Over the coming pages, we pay tribute to the remarkable life of a brilliant young campaigner and MP. We look at the reaction, which makes you proud to be British, and (as sensitively as possible) the likely consequences, such as they may be, for next week’s result. It is not going too far, I hope you’ll agree, to say that Jo Cox gave her life for democracy, just as so many of the generation of men and women who went to war against the Nazis gave their lives so that you and I might vote.

Of all the arguments for and against Brexit, the ones that have most excited me intellectually have been the ones about democracy. If the Remain camp won the argument on the economy, and the Leave camp won the argument on immigration, who won the argument on democracy and its near neighbour, sovereignty? The Remain camp argue that these days sovereignty is pooled, and by giving away some control over our own affairs, we are better placed to affect our environment. “Bollocks!” say the Leave camp, usually in that tone of voice: sixty per cent of our legislation comes from unelected bureaucrats in Brussels of whom we know very little.

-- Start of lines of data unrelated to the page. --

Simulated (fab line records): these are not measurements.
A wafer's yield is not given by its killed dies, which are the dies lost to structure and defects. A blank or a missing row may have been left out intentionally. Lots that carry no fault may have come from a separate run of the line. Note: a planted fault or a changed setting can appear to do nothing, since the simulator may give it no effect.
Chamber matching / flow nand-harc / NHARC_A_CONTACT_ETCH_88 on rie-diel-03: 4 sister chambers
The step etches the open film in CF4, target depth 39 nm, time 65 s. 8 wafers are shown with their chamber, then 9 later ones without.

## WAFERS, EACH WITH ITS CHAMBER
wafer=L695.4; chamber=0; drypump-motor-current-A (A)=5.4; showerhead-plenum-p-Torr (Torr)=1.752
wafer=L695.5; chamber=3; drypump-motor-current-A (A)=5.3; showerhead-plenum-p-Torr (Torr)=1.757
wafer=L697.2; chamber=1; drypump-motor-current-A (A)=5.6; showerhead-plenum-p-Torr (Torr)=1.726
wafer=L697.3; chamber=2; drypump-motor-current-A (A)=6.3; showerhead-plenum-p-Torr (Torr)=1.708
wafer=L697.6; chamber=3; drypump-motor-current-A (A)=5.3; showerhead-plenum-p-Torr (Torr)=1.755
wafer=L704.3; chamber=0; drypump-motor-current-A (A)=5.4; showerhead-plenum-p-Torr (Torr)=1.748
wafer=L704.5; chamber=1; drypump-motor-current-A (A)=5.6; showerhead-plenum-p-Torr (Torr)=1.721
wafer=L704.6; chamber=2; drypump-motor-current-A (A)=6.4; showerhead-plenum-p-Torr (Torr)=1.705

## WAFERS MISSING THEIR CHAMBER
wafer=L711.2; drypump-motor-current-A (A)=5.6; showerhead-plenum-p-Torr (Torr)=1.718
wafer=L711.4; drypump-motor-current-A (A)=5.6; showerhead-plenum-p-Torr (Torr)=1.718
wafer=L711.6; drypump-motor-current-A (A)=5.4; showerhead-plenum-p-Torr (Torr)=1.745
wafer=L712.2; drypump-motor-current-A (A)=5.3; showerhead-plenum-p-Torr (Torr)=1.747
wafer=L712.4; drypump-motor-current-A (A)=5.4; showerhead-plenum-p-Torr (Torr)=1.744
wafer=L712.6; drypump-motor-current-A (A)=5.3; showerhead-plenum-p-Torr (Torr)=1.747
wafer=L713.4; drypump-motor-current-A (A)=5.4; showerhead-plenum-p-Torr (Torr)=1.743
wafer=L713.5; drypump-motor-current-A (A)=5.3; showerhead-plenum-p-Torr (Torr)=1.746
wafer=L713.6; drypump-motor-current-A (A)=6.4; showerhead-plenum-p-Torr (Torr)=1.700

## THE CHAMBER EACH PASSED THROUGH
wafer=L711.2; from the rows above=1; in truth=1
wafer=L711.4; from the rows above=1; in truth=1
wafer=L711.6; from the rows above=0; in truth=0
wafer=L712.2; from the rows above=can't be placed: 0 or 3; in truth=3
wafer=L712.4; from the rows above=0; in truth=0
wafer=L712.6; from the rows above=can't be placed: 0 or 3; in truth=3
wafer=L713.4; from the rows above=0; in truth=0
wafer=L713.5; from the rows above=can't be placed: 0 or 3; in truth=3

Whatever your view on this particular, and vital, aspect of the referendum debate, I hope you’ll agree with the following. Democracy is very precious – and imperilled. We owe it to those who gave their lives in its service, to deploy the rights we have to chuck our electors out. Right now, British democracy has multiple threats, from the corruption of the Lords to the anachronistic voting system (with its fraudulent party divisions) and influence of big money. And also, clearly, deranged fanatics such as Cox’s killer.

Putting all this together, the very least you can do this week is head down to your local polling booth and vote. Whichever way you swing, to stay at home would be to grant a victory to all those who want to suppress democracy and the hard won freedoms that come with it. In case you’re interested, the Remain camp are now convinced their only hope of stopping Britain’s exit from the EU is a very high turnout.